To give an example of this, Solomon Alami accused philosophers of exchanging the garments of the “pure” Torah for Greek garments.
According to their [the philosophers’] words they have raised Aristotle with his calculations above Moshe, Peace Be Upon Him, with his Torah. For, were it not for his work and his books on nature, we would be left in the darkness of our intellect and we would not go out into the light from the barriers. And this is a little like the Christian argument when they say that all the righteous descended [to Hell] and were lost until their Messiah came and atoned for them through his death.[7]
Alami clearly connects philosophy to Christianity. Other examples follow this course and we can see philosopher as a codeword for Christian.
Assuming that rabbis wrote anti-philosophical literature in order to reach conversos solves our problems. It would explain why no one made the jump from attacking philosophy to actually taking action against it. The “philosophers” in question, whom the rabbis saw as such great threats, lived outside of the formal control of the Jewish community so any attempt to take action against them was futile. No Jewish communal bureaucracy could touch a Christian. When faced with the fact that a large percentage of the Jewish community officially lived as Christians, one could quite comfortably choose to ignore the issue of Averroeist Jews reading large swaths of the Bible allegorically. The rabbis were addressing a contemporary issue and were not simply going through the troupes inherited from earlier generations. Previous generations had the luxury of not having to face mass apostasy so they had the ability to look inward and take action against those Jews deemed to be too philosophically minded.
This move to reach out to conversos would also explain the turn towards dogma and why it did not lead to any attempts to follow through and take action against those deemed to possess heterodox beliefs. If one viewed Judaism as a set of beliefs and not as practices then it is possible to say that a Jew who did not keep the practices of Judaism, but who still believed should not be counted as an apostate. If one followed Maimonides even if a Jew violated every commandment in the Bible he still counted as a member of Israel and must be treated as one in every respect as long as he accepted all thirteen Principles of Faith. Since this move to dogma came about in order to accommodate those who could not actually practice Judaism or even count themselves as part of the Jewish community, any attempt to rid the Jewish community of those who counted themselves as part of the community, even though they might not accept everything in Judaism, would have been counterproductive.

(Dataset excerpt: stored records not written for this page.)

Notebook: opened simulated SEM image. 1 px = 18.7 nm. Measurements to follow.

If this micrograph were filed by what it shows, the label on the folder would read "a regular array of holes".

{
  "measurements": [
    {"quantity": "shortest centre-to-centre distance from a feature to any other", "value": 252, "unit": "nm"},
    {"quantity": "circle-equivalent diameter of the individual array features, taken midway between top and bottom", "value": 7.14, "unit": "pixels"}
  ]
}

In dealing with rabbinic anti-philosophical polemics in the fifteenth-century one cannot simply pass them off as a form of reactionary conservatism aimed at rooting out philosophy. If the rabbis of this period had wished to fight philosophy then they would have gone beyond simply denouncing philosophy to using their political power in order to excommunicate philosophers and ban their books. The fact that these people did not take such action forces us to rethink our understanding of this literature. The solution I have offered connects the issues of conversos and rabbinic polemics against philosophy. The real concern here was not philosophy but the mass apostasy of Jews. The anti-philosophical polemics from this period did not serve as vehicles to purify Judaism from the threat of heresy. Rather they served as a means to reach out to other Jews, even those who did not practice Judaism in any sort of traditional sense.
[1] Baer HJCS II pg. 126-29 and Die Juden im Christlichen Spanien Erster Teil I no. 463, pg. 727-32.
[2] One wonders what sort of Jew this is meant to refer to. One source of possible candidates would have been conversos.
[3] This statute is found in almost every community ordinance in the middle ages both amongst Sephardic communities and Ashkenazic.
[4] Ibn Verga in his book Sevet Yehuda, argues that Jews brought about the expulsion of 1492 upon themselves because they paraded themselves in fancy garments in front of Christians, which made Christians resentful of them.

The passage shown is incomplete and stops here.